You can go whole episodes without hearing the word "Sir", which, by the standards of most police procedurals, is little short of a miracle. Even when there's a big press conference and one of the big wheels turns out to get some television exposure, as happened in last night's episode, the honorific is going to be "Ma'am". Last night, it even turned the tables on conventional relationship angst, with Rachel breaking up with her husband using that classically masculine evasion: "This isn't working... and it isn't your fault... this is my fault".

It's a moot point as to whether this qualifies as radical engagement or not. After all, pretending that a problem doesn't exist isn't always the best way to address it. The glass ceiling appears to have been simply willed out of existence here, which is something a fiction can easily do, but doesn't stop you thinking that it might be avoiding a battle rather than fighting it. But you can't deny that the basic premise delivers a police show that is noticeably different in its dynamics. There's a lot less rushing about, for one thing. I haven't done a detailed analysis but I'm willing to bet that Scott & Bailey is longer-breathed than some more conventional cop shows, with a rhythm that lets scenes run on, so they're more pensive in style.
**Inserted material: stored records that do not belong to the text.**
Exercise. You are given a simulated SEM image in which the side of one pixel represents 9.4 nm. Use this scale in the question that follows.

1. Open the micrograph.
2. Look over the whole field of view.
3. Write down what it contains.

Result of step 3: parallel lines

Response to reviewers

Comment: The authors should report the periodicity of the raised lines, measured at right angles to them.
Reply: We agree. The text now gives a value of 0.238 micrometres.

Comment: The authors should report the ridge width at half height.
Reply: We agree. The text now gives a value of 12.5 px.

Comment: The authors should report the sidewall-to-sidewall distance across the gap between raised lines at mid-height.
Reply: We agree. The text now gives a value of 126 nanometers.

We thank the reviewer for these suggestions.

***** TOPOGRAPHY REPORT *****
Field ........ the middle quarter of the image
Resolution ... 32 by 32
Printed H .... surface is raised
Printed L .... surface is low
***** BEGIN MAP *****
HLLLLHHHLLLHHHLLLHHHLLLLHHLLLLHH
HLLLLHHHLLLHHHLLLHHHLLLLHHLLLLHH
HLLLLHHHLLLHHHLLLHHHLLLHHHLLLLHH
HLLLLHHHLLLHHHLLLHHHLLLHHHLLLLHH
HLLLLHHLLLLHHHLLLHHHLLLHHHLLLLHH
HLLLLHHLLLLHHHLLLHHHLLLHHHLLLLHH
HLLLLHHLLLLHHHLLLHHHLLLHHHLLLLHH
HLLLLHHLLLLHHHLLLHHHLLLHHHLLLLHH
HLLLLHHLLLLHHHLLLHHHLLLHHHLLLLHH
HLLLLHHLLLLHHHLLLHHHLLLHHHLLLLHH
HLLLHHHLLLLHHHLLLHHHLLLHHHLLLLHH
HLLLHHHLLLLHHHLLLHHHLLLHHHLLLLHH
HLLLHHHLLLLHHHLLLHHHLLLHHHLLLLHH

There's a lot less shouting too. In one nice scene a male colleague let slip a rasp of classic locker-room sexism as he stood smoking a cigarette with Rachel and Janet at the police station's back door. They said nothing, simply staring him down until he (and anyone insensitive enough to have missed it at home) couldn't be in any doubt about the offence caused. And is it my imagination or are the police interviews a more coaxing, empathetic affair as well? That feels as if it might have the smack of an inverted sexism itself (aren't they touchy-feely, lady detectives?).

But Janet's attempt to get the convincingly self-pitying Joe to own up to burying his torture victims in the cellar involved none of the fist-pounding and antler-locking you expect from male interrogation. Somebody did a fist-pump and one of those hissing yesses that are compulsory in police procedurals, but it only highlighted how quietly unmelodramatic the previous scene had been. Not our world, really, but an intriguing one nonetheless.

I'd quite like one of the audience members in Dara O Briain: School of Hard Sums to calculate the probability that an A-star grade in maths would one day win them a ticket for a comedy panel show. They must be fairly long odds, mustn't they, advanced mathematics not being an obvious choice as raw material for laddish banter. The idea of the programme is that O Briain's two stand-up guests tackle a problem by guesswork, instinct and trial and error while he and the studio audience of maths nerds use their acquired knowledge.

The problems themselves range from the kind of Saturday puzzlers you find on the crosswords page of a broadsheet paper to more complicated conundrums that illuminate abstruse fields of mathematics, such as convex polygons or topology. And in between time, Marcus du Sautoy drops in arithmetical curiosities, such as how you can use chaos theory to fake a Jackson Pollock or the best logical strategy to use if you find yourself in a three-way Mexican stand-off. The comedy element, not entirely surprisingly, turns out to be a bit strained, but the maths is quite interesting. In fact, you find yourself hankering for a bit more maths and fewer gags. Calculate the odds on that too.